In the 19th century philosophical and historical criticism did inspire some Christians to renew the search for essences. For example, in the wake of the German Idealist philosopher G.W.F. Hegel, Hegelian scholars tried to rescue Christianity by viewing it as an unfolding of "absolute spirit." They followed Christian history through a constant dialectic, a series of forces and counterforces producing new syntheses.

A problem with this Hegelian approach arose as the historical Jesus came to be seen merely as one stage in the unfolding of absolute spirit; he was not a decisive agent of the way of salvation "once for all," as the biblical Letter to the Hebrews had claimed him to be. Soon biblical scholars such as David Friedrich Strauss were speaking of the historical Jesus as a myth of a certain set of people in one moment of the dialectical unfolding. The Christian faith itself began to dissolve, and many Hegelians began to reject the God of the Christian faith along with the historical Jesus.
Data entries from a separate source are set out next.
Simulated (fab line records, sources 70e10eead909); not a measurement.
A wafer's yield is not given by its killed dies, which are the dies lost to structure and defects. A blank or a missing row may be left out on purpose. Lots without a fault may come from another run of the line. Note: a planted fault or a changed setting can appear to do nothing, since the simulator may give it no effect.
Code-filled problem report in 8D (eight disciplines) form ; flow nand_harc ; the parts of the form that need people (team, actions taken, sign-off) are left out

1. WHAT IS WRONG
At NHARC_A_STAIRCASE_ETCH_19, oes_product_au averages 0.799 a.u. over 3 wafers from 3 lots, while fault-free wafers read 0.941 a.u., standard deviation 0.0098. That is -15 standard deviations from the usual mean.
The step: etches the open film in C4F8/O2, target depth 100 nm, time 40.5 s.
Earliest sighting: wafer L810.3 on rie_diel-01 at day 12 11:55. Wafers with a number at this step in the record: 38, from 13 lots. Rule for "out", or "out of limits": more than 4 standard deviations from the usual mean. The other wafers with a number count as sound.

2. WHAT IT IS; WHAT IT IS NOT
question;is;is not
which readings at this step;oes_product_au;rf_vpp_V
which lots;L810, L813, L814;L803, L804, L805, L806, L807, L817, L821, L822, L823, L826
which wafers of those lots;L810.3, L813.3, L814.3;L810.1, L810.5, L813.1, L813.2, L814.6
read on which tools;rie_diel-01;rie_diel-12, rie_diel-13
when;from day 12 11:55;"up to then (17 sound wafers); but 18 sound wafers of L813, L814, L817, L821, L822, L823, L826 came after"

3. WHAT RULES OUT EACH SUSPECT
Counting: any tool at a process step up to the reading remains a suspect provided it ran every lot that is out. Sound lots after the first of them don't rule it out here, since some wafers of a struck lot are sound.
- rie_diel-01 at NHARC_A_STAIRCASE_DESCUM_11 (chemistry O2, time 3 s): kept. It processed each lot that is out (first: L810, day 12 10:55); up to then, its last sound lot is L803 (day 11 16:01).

Another group of 19th-century theologians took the opposite course. In the spirit of the 18th-century German philosopher Immanuel Kant, these neo-Kantians spoke not of the noumenal world, the unseen realm of essences beyond visible reality, but of the phenomenal realm, the world of history in which things happened. Theologians in this school engaged in a century-long "quest for the historical Jesus," in which they sought the simple essence of Christianity. Significantly, it was the greatest exemplar of this historical tradition, the German theologian Adolf von Harnack, who wrote the best-known modern book on the essence of Christianity, Das Wesen des Christentums (1900; What Is Christianity?).

The call had come to purge Christianity of what Harnack called traces of "acute Hellenization," the Greek ideas of essence, substance, and being that were introduced into the Christian tradition in the creed-making period. Instead, the focus was shifted to the Fatherhood of God and the announcement of the Kingdom, as the rabbi Jesus of Nazareth had proclaimed in the Gospels.

While this approach did match the thirst for simplification in the minds of many of the Christian faithful, it also so diminished the concept of God that it often became a form of Christian humanism and was seen by the orthodox to be another departure from the essence of Christianity even as it claimed to find this in the historical Jesus. And scholars could not agree on the details of that historical Jesus after historical and literary critics had analyzed the Gospels.

Throughout the modern period some thinkers took another route toward expressing the essence of Christianity. Whether among German Pietists, the followers of John Wesley into Methodism, or any number of Roman Catholic or Protestant movements of devotion, there grew the notion that the theologians would never find the essence of Christianity.

Instead, one would discern this essence in acts of piety, closeness to the fatherly heart of God as shown in the life of Jesus, or intimate communion with God on emotional or affective, and not cognitive, rational, or substantial (i.e., doctrinal), grounds. These pietisms have been immensely satisfying to millions of modern believers, though they have often been handicapped in the intellectual arena when pressed for the definitions people need in a world of choice.

There have been some modern Christians who have shifted the topic from the essence of Christianity to its absoluteness among the religions. They have been moved by what the Germans called Religionswissenschaft, the study of world religions. In that school, the focus fell on the sacred, what the German theologian Rudolf Otto called "the idea of the Holy."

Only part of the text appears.